March 27, 2014

With respect to increasing bank capital we need banks and regulators to be partners, not enemies.

Sir I refer to Gina Chon and Camilla Hall’s “Fed looks beyond bank’s financial targets” March 27.

As a result of regulators falling for the risk-weights’ trick, banks are now, ate least when compared to pre-Basel Committee history, dramatically undercapitalized. It behooves everyone in the economy to see that capital increased substantially so that bank credit is not unduly blocked.

I have no idea of what the Fed saw in Citibank when performing its stress testing and that caused it to reject its capital plan for dividends and share buybacks, but I do know that if the word “punishment” describes it appropriately, the Fed is on the wrong track.
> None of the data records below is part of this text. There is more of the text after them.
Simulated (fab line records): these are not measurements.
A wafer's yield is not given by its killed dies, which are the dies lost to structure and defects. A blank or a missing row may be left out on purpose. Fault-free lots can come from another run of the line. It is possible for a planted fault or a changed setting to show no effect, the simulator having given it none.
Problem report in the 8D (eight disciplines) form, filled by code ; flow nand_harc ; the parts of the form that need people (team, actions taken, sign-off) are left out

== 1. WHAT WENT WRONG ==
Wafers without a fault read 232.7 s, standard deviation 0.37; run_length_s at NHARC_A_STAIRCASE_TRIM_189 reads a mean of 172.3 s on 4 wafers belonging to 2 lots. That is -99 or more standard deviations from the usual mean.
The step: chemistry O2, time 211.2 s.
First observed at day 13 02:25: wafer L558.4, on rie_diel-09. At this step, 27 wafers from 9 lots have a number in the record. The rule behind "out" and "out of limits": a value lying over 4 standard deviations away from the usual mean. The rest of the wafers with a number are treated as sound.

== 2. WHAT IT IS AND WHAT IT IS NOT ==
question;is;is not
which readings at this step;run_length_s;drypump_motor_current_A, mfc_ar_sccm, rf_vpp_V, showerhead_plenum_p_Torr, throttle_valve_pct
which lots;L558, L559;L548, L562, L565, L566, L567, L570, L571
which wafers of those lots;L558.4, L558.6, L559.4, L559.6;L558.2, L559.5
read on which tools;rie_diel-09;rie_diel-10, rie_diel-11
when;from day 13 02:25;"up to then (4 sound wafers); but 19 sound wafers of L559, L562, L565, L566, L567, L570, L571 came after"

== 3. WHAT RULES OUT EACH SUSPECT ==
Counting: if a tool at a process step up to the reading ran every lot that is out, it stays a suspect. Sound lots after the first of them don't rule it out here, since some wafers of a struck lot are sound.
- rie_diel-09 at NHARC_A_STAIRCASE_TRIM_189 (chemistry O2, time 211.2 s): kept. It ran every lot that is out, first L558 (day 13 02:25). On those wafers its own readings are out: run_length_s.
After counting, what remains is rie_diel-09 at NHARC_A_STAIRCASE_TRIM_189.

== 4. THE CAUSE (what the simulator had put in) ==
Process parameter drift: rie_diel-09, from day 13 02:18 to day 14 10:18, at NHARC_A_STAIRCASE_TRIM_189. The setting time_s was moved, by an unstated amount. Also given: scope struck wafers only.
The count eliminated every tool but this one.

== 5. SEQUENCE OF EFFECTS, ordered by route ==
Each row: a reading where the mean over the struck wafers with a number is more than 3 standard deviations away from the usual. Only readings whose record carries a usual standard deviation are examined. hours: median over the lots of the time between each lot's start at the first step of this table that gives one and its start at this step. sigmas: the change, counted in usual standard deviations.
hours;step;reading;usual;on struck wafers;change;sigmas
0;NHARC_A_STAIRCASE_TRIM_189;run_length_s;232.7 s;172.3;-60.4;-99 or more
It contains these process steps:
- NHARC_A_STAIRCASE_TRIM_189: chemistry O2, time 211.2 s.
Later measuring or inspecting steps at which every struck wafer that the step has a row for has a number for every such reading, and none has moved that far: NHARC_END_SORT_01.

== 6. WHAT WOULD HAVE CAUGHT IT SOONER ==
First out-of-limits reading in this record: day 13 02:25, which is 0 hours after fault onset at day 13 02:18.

If the real economy is going to get out of this mess… and it is a mess… the Fed and the banks must be partners in finding lots of new bank capital in a credible way. And bank capital will not be raised sufficiently by mistreating the shareholders of banks… nor by fooling some investors into buying Coco bonds, suspecting the probabilities for these to be converted, are knowingly underrepresented.

In fact the Fed and other regulatory authorities must tread on the issue of Coco bonds with extreme care, less they also be liable for withholding information and misrepresentation. And for this I refer to “Flurry of Coco bonds sends yields tumbling” by Christopher Thompson.

If I buy a Coco today and become converted into a bank shareholder three years from now I guess I cannot complain... but what if that happens three weeks from now?